“If there’s anything that terrifies North Dakota Republicans, it’s socialism,” my friend Tony Bender writes in a recent column
His is the latest salvo in a debate in our state, raging in letters to the editor and comments sections and blog posts like this one, over the efficacy of socialism. Though a prerequisite to that debate should probably be another over the definition of what does and does not constitute socialism.
Because I’m not sure how many of the people touting socialism today know what the term means.
As I pointed out in my most recent print column, some modern advocates of socialism say that snow plows and firefighters are socialism. Others argue that North Dakota’s state-owned bank and grain elevator are socialism.
That’s not socialism. Law enforcement is a necessary part of having laws. Are all societies with laws socialist societies? The state bank and state mill, while unique government services in American history, are still just government services. While many conservatives such as myself have never been fans of these institutions – we see them as government overreach, and yes at times we’ve used the “s” word to describe them – to call them socialism is simply inaccurate.
Because private banks, and private mills, have never been illegal in North Dakota.
Yet the promoters of socialism don’t want to hear that. They insist we’re already socialists, and so critics socialism should just shut up already.
Roger Haglund, in a letter to the Fargo Forum today, denounces my criticism of socialism as a misunderstanding of what socialism is. He then goes on to say that democratic socialists want something…that’s very much like what we already have (emphasis mine):
In its pure form, socialism is government ownership and control of the means of production such as the ND State Bank. However, the “democratic socialism” advocated by progressive politicians today is not Marxism as Rob Port implies. It is a reaction to the fact that the laissez-faire economic system promoted by Republicans over the past four decades has resulted in no real worker pay increase in 40 years and a transfer of most wealth and power to the top 1 percent.

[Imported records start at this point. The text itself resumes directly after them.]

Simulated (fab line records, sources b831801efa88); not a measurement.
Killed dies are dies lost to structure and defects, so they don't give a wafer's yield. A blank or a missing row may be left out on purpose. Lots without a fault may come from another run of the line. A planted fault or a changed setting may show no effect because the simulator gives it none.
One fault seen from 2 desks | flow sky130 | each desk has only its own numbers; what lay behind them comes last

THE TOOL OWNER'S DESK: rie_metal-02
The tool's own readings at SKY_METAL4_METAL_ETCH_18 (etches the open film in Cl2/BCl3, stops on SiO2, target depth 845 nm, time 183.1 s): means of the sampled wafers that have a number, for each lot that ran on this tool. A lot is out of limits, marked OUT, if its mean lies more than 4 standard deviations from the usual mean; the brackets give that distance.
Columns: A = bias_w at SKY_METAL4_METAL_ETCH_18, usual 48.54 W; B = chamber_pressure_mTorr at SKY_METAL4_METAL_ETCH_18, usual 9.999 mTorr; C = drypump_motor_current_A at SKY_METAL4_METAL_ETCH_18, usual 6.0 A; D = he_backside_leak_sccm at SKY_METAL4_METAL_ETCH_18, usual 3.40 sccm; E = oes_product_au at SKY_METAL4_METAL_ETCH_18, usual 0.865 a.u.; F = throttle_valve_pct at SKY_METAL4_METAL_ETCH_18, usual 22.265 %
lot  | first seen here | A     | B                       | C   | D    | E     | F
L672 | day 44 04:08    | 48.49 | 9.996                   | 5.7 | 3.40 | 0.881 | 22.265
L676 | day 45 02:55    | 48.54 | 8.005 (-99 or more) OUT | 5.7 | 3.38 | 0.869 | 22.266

Democratic socialists want a return to the mixed economy where the government imposes some regulations on free market capitalism to limit the concentration of power and achieve social balance. The mixed economy in the decades after World War II was responsible for building the middle class in America and progressives want to return to that model. The only solution Republicans offer the struggling middle class and poor is more tax cuts for the rich and obviously that hasn’t worked.
The Democratic Socialists who have made so many headlines of late, who actually quote Marx quite often in their various postings and publications, might be surprised to hear that they aren’t promoting Marxism.
But I digress.
Isn’t a “mixed economy where the government imposes some regulations on free market capitalism” what we already have? You can’t even cut hair in North Dakota without a government license. People who make food at home for sale to the public must comply with a bevy of regulations including labeling requirements. Our major industries – from agriculture to energy, from health care to banking – are all heavily regulated.
While we can have a debate over just how regulated any given thing should be, I’m generally fine with all of this. I want to live in a civilized, generally peaceful society. That means laws, and law enforcement.
That’s not socialism.
Mr. Haglund says he fears a “concentration of power” in the free market.
Why is concentration of power in government any better?
Which brings me back to Bender’s column. Why should only Republicans fear socialism, which is not snow plows or even government milling services, but rather the state wielding powers far beyond what our government has now?
Shouldn’t Democrats be afraid of that too?
After all, to hear them tell it, we’ve currently got an authoritarian in the White House. Democrats, and some Republicans, are currently opposing President Trump’s attempt to bypass Congress on the issue of border security by declaring a national emergency. These critics give us dire warnings about the precedent that sort of expansion of executive would set.
Our socialist friends want to give the state more power, even as they complain about how our government is in the thrall of “dark money” and other nefarious actors who are at odds with the interests of the people.
They’re left telling us about all the new powers they’d like our very corrupt, very out-of-touch government to have.
What’s unlikely to cure the abuses of our dysfunctional government is making it larger.
I very much want to have a debate with our progressive friends, and all Americans, about what the appropriate size and scope of government should be. But a debate over socialism shouldn’t be much of a debate at all.